25 January 2011

Learning to Hope

It's taken me a very long time to learn how to hope.  After all, there weren't too many experiences in my early life that led me to think that there's a great deal of purpose in hoping.  Because of those early experiences, I came to focus more on what I felt was impossible, out of reach, and hopeless rather than on those things that I really wanted.  It made sense when I so rarely came to have those things that I really wanted.

Nowadays, though, I see the world with different eyes, and I've been able to shed the burden of negative expectations and finally focus on hope--focus on those things that I desire with the hope of them actually coming through.  It's a great feeling, too--one that's quite liberating, one that makes me feel lighter and more at peace with life.  It's taken a lot of work, but it's been work that's been very worthwhile.  It's taken a great deal of effort to actually shift my perspective and stop believing what my mind and heart were telling me about impossibility.  I've had to change my attitudes and my ways of thinking to include the possibility of things that I want actually coming to pass.  I've had to learn to believe that the world isn't out to get me, and that there's plenty of abundance in this world to go around, and that I am just as likely as any other human being to experience that abundance.  I've had to learn to believe that the abundance is the natural state of things, and that my former outlook, which centered on want and lack, was actually an unnatural way of looking at the world.

It's great to allow hope to function in our lives, completely unfettered and free.  It's nice to keep in mind that a hopeful outlook is a natural outlook, the way that human beings were meant to see the world.  Hope, after all, helps us to create our own realities.  Hope helps us to appreciate what we have and what we will have.  Hope gives an added dimension to who we are and what we have, and that dimension is one that can speak volumes to the other people who witness us living our lives and who see us possibly as role models.  And most importantly, our hope for an outcome or for something coming to be actually helps that outcome arrive in our lives--the positive energy that we expend helps the positive outcome to occur.  It's not witchcraft and it's not magic--a positive approach to life promotes and attracts more positivity.

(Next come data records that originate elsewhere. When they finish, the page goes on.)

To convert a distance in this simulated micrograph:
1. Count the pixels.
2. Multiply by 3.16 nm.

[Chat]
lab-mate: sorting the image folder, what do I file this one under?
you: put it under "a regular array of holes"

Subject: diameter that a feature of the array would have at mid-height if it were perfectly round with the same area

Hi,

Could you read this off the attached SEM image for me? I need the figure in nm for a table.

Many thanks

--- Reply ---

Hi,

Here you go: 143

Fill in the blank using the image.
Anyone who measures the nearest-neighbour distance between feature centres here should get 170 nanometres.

Do you allow hope to function in your life, or do you squash it like I used to?  Make friends with hope, keeping in mind that hope is one of those true friends who will be with us through thick and thin, as long as we don't betray it.  I love hope, and I love the new outlook on life that it's given me.  My hope now is part of my reality, of who I am, and it helps me to shine brighter than I ever used to think possible when I was a person who squashed and squandered the hope that life gave to me.

Hope is wanting something so eagerly that--in spite of all the
evidence that you're not going to get it--you go right on wanting it.